Parsers

Amass Parser

class pipeline.recon.amass.ParseAmassOutput(*args, **kwargs)

Read amass JSON results and create categorized entries into ip|subdomain files.

Parameters:
  • db_location – specifies the path to the database used for storing results Required by upstream Task
  • target_file – specifies the file on disk containing a list of ips or domains Required by upstream Task
  • exempt_list – Path to a file providing blacklisted subdomains, one per line. Optional by upstream Task
  • results_dir – specifes the directory on disk to which all Task results are written Required by upstream Task
output()

Returns the target output files for this task.

Returns:luigi.contrib.sqla.SQLAlchemyTarget
requires()

ParseAmassOutput depends on AmassScan to run.

TargetList expects target_file as a parameter. AmassScan accepts exempt_list as an optional parameter.

Returns:luigi.ExternalTask - TargetList
run()

Parse the json file produced by AmassScan and categorize the results into ip|subdomain files.

An example (prettified) entry from the json file is shown below
{

“Timestamp”: “2019-09-22T19:20:13-05:00”, “name”: “beta-partners.tesla.com”, “domain”: “tesla.com”, “addresses”: [

{
“ip”: “209.133.79.58”, “cidr”: “209.133.79.0/24”, “asn”: 394161, “desc”: “TESLA - Tesla”

}

], “tag”: “ext”, “source”: “Previous Enum”

}

Web Targets Parser

class pipeline.recon.web.targets.GatherWebTargets(*args, **kwargs)

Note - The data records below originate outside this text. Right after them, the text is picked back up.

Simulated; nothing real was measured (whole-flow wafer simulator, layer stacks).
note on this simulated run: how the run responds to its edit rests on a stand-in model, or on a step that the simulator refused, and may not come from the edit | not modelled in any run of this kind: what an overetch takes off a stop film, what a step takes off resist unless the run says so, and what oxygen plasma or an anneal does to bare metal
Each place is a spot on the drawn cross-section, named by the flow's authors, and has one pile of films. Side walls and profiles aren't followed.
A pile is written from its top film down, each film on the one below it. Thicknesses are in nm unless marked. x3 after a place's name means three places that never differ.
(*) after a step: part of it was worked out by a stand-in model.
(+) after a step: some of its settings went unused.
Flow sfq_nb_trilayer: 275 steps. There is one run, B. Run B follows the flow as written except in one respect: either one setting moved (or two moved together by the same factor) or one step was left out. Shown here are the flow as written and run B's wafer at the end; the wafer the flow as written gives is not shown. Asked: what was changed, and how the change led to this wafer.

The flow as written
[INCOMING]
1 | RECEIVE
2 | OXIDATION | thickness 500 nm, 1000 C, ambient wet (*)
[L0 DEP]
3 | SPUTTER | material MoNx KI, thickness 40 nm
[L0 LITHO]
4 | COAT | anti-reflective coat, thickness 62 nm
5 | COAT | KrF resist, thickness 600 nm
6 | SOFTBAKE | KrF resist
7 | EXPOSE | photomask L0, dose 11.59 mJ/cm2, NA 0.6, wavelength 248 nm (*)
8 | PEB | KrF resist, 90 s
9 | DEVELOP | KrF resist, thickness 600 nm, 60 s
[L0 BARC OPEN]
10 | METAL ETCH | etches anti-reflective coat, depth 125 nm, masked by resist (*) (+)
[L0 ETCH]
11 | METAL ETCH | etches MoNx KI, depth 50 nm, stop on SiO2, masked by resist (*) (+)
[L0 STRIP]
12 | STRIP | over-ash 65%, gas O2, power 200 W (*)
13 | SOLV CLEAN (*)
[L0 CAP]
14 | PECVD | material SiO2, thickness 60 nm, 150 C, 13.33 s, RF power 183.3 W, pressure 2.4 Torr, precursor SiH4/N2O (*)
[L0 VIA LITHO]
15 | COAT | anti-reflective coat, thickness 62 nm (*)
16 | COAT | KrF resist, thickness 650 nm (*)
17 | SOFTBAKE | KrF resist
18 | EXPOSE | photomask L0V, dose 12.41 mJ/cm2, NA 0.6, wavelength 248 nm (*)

Gather all subdomains as well as any ip addresses known to have a configured web port open.

Parameters:
  • db_location – specifies the path to the database used for storing results Required by upstream Task
  • exempt_list – Path to a file providing blacklisted subdomains, one per line. Optional by upstream Task
  • top_ports – Scan top N most popular ports Required by upstream Task
  • ports – specifies the port(s) to be scanned Required by upstream Task
  • interface – use the named raw network interface, such as “eth0” Required by upstream Task
  • rate – desired rate for transmitting packets (packets per second) Required by upstream Task
  • target_file – specifies the file on disk containing a list of ips or domains Required by upstream Task
  • results_dir – specifes the directory on disk to which all Task results are written Required by upstream Task
output()

Returns the target output for this task.

Returns:luigi.contrib.sqla.SQLAlchemyTarget
requires()

GatherWebTargets depends on ParseMasscanOutput and ParseAmassOutput to run.

ParseMasscanOutput expects rate, target_file, interface, and either ports or top_ports as parameters. ParseAmassOutput accepts exempt_list and expects target_file

Returns:ParseMasscanOutput, str: ParseAmassOutput)
Return type:dict(str
run()

Gather all potential web targets and tag them as web in the database.

Masscan Parser

class pipeline.recon.masscan.ParseMasscanOutput(*args, **kwargs)

Read masscan JSON results and create a pickled dictionary of pertinent information for processing.

Parameters:
  • top_ports – Scan top N most popular ports Required by upstream Task
  • ports – specifies the port(s) to be scanned Required by upstream Task
  • interface – use the named raw network interface, such as “eth0” Required by upstream Task
  • rate – desired rate for transmitting packets (packets per second) Required by upstream Task
  • db_location – specifies the path to the database used for storing results Required by upstream Task
  • target_file – specifies the file on disk containing a list of ips or domains Required by upstream Task
  • results_dir – specifes the directory on disk to which all Task results are written Required by upstream Task
output()

Returns the target output for this task.

Naming convention for the output file is masscan.TARGET_FILE.parsed.pickle.

Returns:luigi.local_target.LocalTarget
requires()

ParseMasscanOutput depends on Masscan to run.

Masscan expects rate, target_file, interface, and either ports or top_ports as parameters.

Returns:luigi.Task - Masscan
run()

Reads masscan JSON results and creates a pickled dictionary of pertinent information for processing.